# What are your focus areas in customer care?
Tata Teleservices is focused on making customer experience a key differentiator for the brand in the Indian telecom market. Over the last few months, we have invested heavily in end-to-end process mapping and upgrade.
From a technology perspective, one of our key requirements is to ensure that our customers get uninterrupted service whenever and wherever they connect. The whole eco-system of Network, Technology, IT is geared to ensure that the customer gets seamless and secure connectivity. Managing the network inventory and capacity, huge volumes of customer and call data, ensuring an efficient customer service delivery through a network of call centers and ensuring our readiness and capability to meet upcoming regulatory changes define some of the more critical technology requirements. The system needs to be flexible enough to incorporate the requirements in a secure and timely way at an optimal cost.
# How is big data transforming Tata Teleservices?
At present, there is a growing mandate across the Tata Group of companies to effectively use big data solutions to solve business problems and Tata Teleservices is a key participant in this journey. Tata Teleservices has been one of the early movers in the usage of big data solutions in India, which has resulted in very efficient solutions that also deliver information in a timely manner.
While the previous generation was happy to consume any content or offering by a brand, the millennial generation wants brands to hear their voices and incorporate their opinions before creating anything for them. Keeping this insight in mind, we place solid emphasis on end-to-end customer experience management. Big data enables the brand to analyse individual customer requirements and use the insights to enable personalized delivery of service through a responsive customer service organization and a dynamic information technology eco-system.
# What are the latest trends in IT for the telecommunications sector?
Technology advancements today are a lot more rapid than in the past. The communications world is an adherent of the Half-Life theory according to which every new technology takes half the time to mainstream as its predecessor. For example, the adoption of smartphones in Tier II and III cities has happened very rapidly with the advent of high-speed networks. This trend is not likely to abate in the coming years.

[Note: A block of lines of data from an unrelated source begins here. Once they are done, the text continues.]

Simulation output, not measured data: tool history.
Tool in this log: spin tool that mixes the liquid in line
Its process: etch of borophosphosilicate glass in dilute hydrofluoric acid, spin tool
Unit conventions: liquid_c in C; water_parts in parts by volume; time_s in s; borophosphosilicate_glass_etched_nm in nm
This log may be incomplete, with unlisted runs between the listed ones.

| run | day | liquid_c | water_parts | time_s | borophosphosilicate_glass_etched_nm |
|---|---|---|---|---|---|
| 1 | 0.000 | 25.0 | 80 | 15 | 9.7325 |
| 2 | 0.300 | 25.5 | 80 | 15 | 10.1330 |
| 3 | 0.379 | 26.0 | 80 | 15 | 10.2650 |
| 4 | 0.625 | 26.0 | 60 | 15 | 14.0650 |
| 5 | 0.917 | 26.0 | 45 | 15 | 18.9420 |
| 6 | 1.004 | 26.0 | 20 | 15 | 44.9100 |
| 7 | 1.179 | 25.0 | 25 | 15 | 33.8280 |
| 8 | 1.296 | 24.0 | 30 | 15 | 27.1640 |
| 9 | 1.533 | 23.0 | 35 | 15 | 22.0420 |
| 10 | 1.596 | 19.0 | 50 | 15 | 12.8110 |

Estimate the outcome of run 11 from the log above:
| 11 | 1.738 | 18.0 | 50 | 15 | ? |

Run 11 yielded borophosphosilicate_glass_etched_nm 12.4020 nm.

The world will continue to gravitate towards mobility, which requires that you make yourself independent of networks, platforms and devices. This spawns three distinct growth trends in 2015: increasing cloud adoption for access to content and applications; abundance of bandwidth and upscaling of the information security infrastructure.
On its own, big data will gain a firmer foothold with telecom operators as hyper-competition drives them to strengthen their data management and analytics capabilities to drill deep and wide for gaining better insights to enhance customer experience at every stage of interaction.
There are many advances that are ready for launch from a technological perspective and that have the potential to revolutionize. For example, IoT should gain pace, at least in vertical segments, but this is subject to various other non-technological factors. Smart Cities are another example, as is the mass adoption of Mobile Financial Services, Mobile-Health and a host of other Mobile Value Added Services.
This year is going to be one of technological leaps that will introduce India to the new world of communications that the telecom and IT convergence is enabling.
# What are your demands from IT vendors / partners?
Our vendors and partners are critical elements in the delivery value chain and their contribution is essential to our success. The ability of the vendor to understand the dynamics of our business environment, and feel the pulse of our customer, is what defines the new wave of collaboration. A partnership must be predicated on value and not cost, in order to bring in the best practices that help the business succeed.
Our key expectation from partners is a shared sense of urgency for achieving the stated business goals. If this is in place, all else is a matter of detail. Given the dynamic nature of business and a changing regulatory environment, a degree of flexibility on the part of the vendor is a clear norm.
It won’t be out of place to re-emphasize that business today happens between networks of companies. A clear expectation from vendors is to demonstrate consistency, while setting higher benchmarks of performance and providing thought leadership in areas where the principal may not have core competence. To the external world, the relationship has to be seamless.